Play GBA games using deep reinforcement learning.
State: 160 * 240 grayscale pixels. Stacked 2 frames.
Action: Discrete(8) - 1.attack 2.jump 3-6.up down left right 7.back dash 8.(combined) up+attack.
Reward formulation: negative of boss (Creaking skull) HP loss.
Done condition: boss defeated or Soma dies.
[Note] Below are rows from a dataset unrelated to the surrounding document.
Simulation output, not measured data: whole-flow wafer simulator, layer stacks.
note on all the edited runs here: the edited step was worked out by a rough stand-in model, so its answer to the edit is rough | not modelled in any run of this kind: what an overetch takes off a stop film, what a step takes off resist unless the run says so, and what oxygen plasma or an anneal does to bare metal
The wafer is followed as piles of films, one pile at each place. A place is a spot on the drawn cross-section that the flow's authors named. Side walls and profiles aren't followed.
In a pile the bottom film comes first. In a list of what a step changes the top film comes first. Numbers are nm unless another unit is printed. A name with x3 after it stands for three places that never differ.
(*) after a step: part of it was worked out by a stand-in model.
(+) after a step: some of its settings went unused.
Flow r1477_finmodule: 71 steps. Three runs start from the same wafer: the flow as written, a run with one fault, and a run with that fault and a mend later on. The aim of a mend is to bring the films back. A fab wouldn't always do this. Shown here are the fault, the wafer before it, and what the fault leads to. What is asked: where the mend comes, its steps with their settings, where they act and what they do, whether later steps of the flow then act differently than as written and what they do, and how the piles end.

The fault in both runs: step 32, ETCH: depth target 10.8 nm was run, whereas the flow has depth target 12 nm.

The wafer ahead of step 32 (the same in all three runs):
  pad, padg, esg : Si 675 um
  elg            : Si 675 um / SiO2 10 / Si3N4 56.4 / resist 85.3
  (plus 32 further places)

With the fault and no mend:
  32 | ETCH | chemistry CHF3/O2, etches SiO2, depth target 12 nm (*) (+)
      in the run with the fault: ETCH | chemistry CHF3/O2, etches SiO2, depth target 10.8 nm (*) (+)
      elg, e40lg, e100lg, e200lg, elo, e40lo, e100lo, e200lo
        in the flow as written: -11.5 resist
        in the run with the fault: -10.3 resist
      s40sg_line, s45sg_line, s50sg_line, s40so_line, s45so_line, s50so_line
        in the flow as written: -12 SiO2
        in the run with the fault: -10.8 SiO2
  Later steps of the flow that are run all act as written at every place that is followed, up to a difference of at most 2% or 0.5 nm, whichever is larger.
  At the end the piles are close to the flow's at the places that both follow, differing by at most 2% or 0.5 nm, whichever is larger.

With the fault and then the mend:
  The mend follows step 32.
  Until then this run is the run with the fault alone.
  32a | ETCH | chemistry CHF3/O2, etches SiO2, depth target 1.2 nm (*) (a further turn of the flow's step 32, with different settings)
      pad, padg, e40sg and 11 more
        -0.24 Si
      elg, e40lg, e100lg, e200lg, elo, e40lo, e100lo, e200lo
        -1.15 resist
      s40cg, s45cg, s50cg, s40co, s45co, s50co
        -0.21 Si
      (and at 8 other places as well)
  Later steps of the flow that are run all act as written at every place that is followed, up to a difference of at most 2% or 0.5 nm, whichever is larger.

Double deep Q learning (DDQN) with epsilon greedy exploration [1] [2]. Hyperparameters:
network structure: conv2d -> relu -> conv2d -> relu -> conv2d -> relu -> fully connected
discount factor: 0.99
stack frame: 2
optimizer: RMSprop
learning rate: 0.0001
target net copy steps: 1000
replay buffer size: 50000
minibatch size: 32
epsilon max: 1.0
epsilon min: 0.05
epsilon decreasing length: 10000
Bootstrapped DDQN as an alternative exploration technique [3] hyperparameters (all the same except):
number of heads: 10
mask distribution: Bernoulli(0.4)
After 160 episodes of play:
References:
[1] Mnih, V., Kavukcuoglu, K., Silver, D., Rusu, A. A., Veness, J., Bellemare, M. G., ... & Petersen, S. (2015). Human-level control through deep reinforcement learning. nature, 518(7540), 529-533.
[2] Van Hasselt, H., Guez, A., & Silver, D. (2016, March). Deep reinforcement learning with double q-learning. In Proceedings of the AAAI conference on artificial intelligence (Vol. 30, No. 1).
[3] Osband, I., Blundell, C., Pritzel, A., & Van Roy, B. (2016). Deep exploration via bootstrapped DQN. In Advances in neural information processing systems (pp. 4026-4034).
Wrap a piece of game as a gym-like environment:
Step 1. install gym-retro. Then download and install the Integration UI
Step 2. obtain the ROM of the game.
Step 3. follow the tutorial in gym-retro on how to integrate a game. In particular, how to define the start state, terminal condition, and reward function, as well as where to look for relevant variables of the game. The integrated game will consists of the ROM of the game, the .state file, data.json, metadata.json, and scenario.json.
In order to create the terminal condition and reward function we need to access relevant variables of the game play. For example, the HP of the main character, the HP of the enemy, etc. For GBA games these variables are stored in the RAM. There are many emulators that can access the memory address and values. I would recommend mGBA since its Search Memory (under the Tools tab in the main menu) is very easy to use. In addition, it can search a particular value without specifying the width of that value (1 byte, 2 bytes, etc.). This helped my variable searching process so much because it turned out that different boss's HP in Aria of Sorrow can have different byte width.
There are other great tools such as BizHawk can be used for finding variables. But it seems that it can only search RAM portion within 03000000-03007FFF; whereas the variables of Aria of Sorrow are actually stored somewhere in 02000000-0203FFFF.